Module unicode

An implementation of the Erlang/OTP unicode interface.

Description

This module implements a strict subset of the Erlang/OTP unicode interface.

Data Types

chardata()


chardata() = charlist() | unicode_binary()

charlist()


charlist() = maybe_improper_list(char() | unicode_binary() | charlist(), unicode_binary() | [])

encoding()


encoding() = utf8 | latin1

latin1_chardata()


latin1_chardata() = iodata()

unicode_binary()


unicode_binary() = binary()

Function Index

characters_to_binary/1Convert character data to an UTF8 binary.
characters_to_binary/2Convert character data in a given encoding to an UTF8 binary.
characters_to_binary/3Convert character data in a given encoding to a binary in a given encoding.
characters_to_list/1Convert UTF-8 data to a list of Unicode characters.
characters_to_list/2Convert UTF-8 or Latin1 data to a list of Unicode characters.

Function Details

characters_to_binary/1


characters_to_binary(Data::chardata() | latin1_chardata()) -> unicode_binary() | {error, list(), chardata() | latin1_chardata() | list()} | {incomplete, unicode_binary(), chardata() | latin1_chardata()}

Data: data to convert to UTF8

returns: an utf8 binary or a tuple if conversion failed.

Equivalent to characters_to_binary(Data, utf8, utf8).

Convert character data to an UTF8 binary

characters_to_binary/2


characters_to_binary(Data::chardata() | latin1_chardata(), InEncoding::encoding()) -> unicode_binary() | {error, list(), chardata() | latin1_chardata() | list()} | {incomplete, unicode_binary(), chardata() | latin1_chardata()}

Data: data to convert to UTF8
InEncoding: encoding of data

returns: an utf8 binary or a tuple if conversion failed.

Equivalent to characters_to_binary(Data, InEncoding, utf8).

Convert character data in a given encoding to an UTF8 binary

characters_to_binary/3


characters_to_binary(Data::chardata() | latin1_chardata(), InEncoding::encoding(), OutEncoding::encoding()) -> unicode_binary() | {error, list(), chardata() | latin1_chardata() | list()} | {incomplete, unicode_binary(), chardata() | latin1_chardata()}

Data: data to convert to UTF8
InEncoding: output encoding

returns: an encoded binary or a tuple if conversion failed.

Convert character data in a given encoding to a binary in a given encoding.

If conversion fails, the function returns a tuple with three elements:

  • First element is error or incomplete. incomplete means the conversion failed because of an incomplete unicode transform at the very end of data.

  • Second element is what has been converted so far.

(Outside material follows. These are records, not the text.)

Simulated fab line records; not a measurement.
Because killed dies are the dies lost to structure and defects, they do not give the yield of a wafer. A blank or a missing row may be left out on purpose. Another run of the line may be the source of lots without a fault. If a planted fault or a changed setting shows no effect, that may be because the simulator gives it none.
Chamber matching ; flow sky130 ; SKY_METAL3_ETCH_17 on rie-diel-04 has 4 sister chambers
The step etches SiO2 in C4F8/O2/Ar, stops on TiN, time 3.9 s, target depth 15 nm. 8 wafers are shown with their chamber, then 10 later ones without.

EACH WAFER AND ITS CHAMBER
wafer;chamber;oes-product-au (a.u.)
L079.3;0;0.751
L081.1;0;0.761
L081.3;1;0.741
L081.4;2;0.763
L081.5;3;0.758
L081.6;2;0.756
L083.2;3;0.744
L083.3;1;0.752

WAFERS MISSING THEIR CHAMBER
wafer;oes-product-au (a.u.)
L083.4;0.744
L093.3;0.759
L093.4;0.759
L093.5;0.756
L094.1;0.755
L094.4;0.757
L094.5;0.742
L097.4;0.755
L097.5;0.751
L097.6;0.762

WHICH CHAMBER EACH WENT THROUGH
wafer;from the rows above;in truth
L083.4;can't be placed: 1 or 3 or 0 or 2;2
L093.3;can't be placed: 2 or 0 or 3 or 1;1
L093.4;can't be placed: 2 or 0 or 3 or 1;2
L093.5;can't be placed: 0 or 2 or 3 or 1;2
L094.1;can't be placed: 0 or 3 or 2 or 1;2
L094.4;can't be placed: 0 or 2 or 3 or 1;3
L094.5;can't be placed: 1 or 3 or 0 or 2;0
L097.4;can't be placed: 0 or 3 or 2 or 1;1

  • Third element is the remaining data to be converted, for debugging purposes. This remaining data can differ with what Erlang/OTP returns.

Also, Erlang/OTP’s implementation may error with badarg for parameters for which this function merely returns an error tuple.

characters_to_list/1


characters_to_list(Data::chardata() | latin1_chardata()) -> list() | {error, list(), chardata() | latin1_chardata() | list()} | {incomplete, list(), chardata() | latin1_chardata()}

Data: data to convert to Unicode

returns: a list of characters or a tuple if conversion failed.

Convert UTF-8 data to a list of Unicode characters.

If conversion fails, the function returns a tuple with three elements:

  • First element is error or incomplete. incomplete means the conversion failed because of an incomplete unicode transform at the very end of data.

  • Second element is what has been converted so far.

  • Third element is the remaining data to be converted, for debugging purposes. This remaining data can differ with what Erlang/OTP returns.

characters_to_list/2


characters_to_list(Data::chardata() | latin1_chardata(), Encoding::encoding()) -> list() | {error, list(), chardata() | latin1_chardata() | list()} | {incomplete, list(), chardata() | latin1_chardata()}

Data: data to convert
Encoding: encoding of data to convert

returns: a list of characters or a tuple if conversion failed.

Convert UTF-8 or Latin1 data to a list of Unicode characters. Following Erlang/OTP, if input encoding is latin1, this function returns an error tuple if a character > 255 is passed (in a list). Otherwise, it will accept any character within Unicode range (0-0x10FFFF).

See also: characters_to_list/1.